Search code examples
apache-sparkpysparkapache-spark-ml

how do I standardize test dataset using StandardScaler in PySpark?


I have train and test datasets as below:

x_train:

inputs
[2,5,10]
[4,6,12]
...

x_test:

inputs
[7,8,14]
[5,5,7]
...

The inputs column is a vector containing the models features after applying the VectorAssembler class to 3 separate columns.

When I try to transform the test data using the StandardScaler as below, I get an error saying it doesn't have the transform method:

from pyspark.ml.feature import StandardScaler 
scaler = StandardScaler(inputCol="inputs", outputCol="scaled_features")
scaledTrainDF = scaler.fit(x_train).transform(x_train)
scaledTestDF = scaler.transform(x_test)

I am told that I should fit the standard scaler on the training data only once and use those parameters to transform the test set, so it is not accurate to do:

scaledTestDF = scaler.fit(x_test).transform(x_test)

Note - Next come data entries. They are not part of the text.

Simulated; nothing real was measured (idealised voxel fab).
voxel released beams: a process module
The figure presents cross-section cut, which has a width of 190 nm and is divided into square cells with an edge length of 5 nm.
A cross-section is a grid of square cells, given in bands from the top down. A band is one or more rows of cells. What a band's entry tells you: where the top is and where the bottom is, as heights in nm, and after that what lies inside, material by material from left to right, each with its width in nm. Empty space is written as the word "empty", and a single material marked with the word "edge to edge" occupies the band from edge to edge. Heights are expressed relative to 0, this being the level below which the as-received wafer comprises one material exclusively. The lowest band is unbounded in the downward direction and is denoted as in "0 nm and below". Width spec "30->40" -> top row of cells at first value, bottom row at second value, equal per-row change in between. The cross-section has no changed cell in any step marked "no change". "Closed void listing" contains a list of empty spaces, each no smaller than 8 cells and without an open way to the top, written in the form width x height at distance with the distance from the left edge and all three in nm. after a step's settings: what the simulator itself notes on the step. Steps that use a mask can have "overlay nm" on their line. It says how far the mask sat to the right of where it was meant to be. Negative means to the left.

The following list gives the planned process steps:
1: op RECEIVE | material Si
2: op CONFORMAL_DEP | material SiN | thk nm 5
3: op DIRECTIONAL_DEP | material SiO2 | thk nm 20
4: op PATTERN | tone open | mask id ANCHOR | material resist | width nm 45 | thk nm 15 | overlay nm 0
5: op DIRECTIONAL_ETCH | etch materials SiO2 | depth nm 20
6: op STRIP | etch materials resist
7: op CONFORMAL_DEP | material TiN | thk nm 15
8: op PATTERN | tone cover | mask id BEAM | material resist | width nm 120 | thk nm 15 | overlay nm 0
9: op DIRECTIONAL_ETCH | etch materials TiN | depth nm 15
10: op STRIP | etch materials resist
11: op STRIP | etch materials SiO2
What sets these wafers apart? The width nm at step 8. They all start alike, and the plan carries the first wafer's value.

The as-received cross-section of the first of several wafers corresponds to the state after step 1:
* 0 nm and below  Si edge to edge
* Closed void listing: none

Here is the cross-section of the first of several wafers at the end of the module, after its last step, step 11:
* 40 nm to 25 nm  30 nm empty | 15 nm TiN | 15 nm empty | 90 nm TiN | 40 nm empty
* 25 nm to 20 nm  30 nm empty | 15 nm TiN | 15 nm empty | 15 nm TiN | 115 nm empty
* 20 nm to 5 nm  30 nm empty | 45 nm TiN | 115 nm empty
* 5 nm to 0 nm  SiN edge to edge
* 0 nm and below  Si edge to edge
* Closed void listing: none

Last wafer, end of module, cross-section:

So how do I deal with the error mentioned above?


Solution

  • Here is the correct syntax to use the scaler. You need to call transform on a fitted model, not on the scaler itself.

    from pyspark.ml.feature import StandardScaler 
    scaler = StandardScaler(inputCol="inputs", outputCol="scaled_features")
    scaler_model = scaler.fit(x_train)
    
    scaledTrainDF = scaler_model.transform(x_train)
    scaledTestDF = scaler_model.transform(x_test)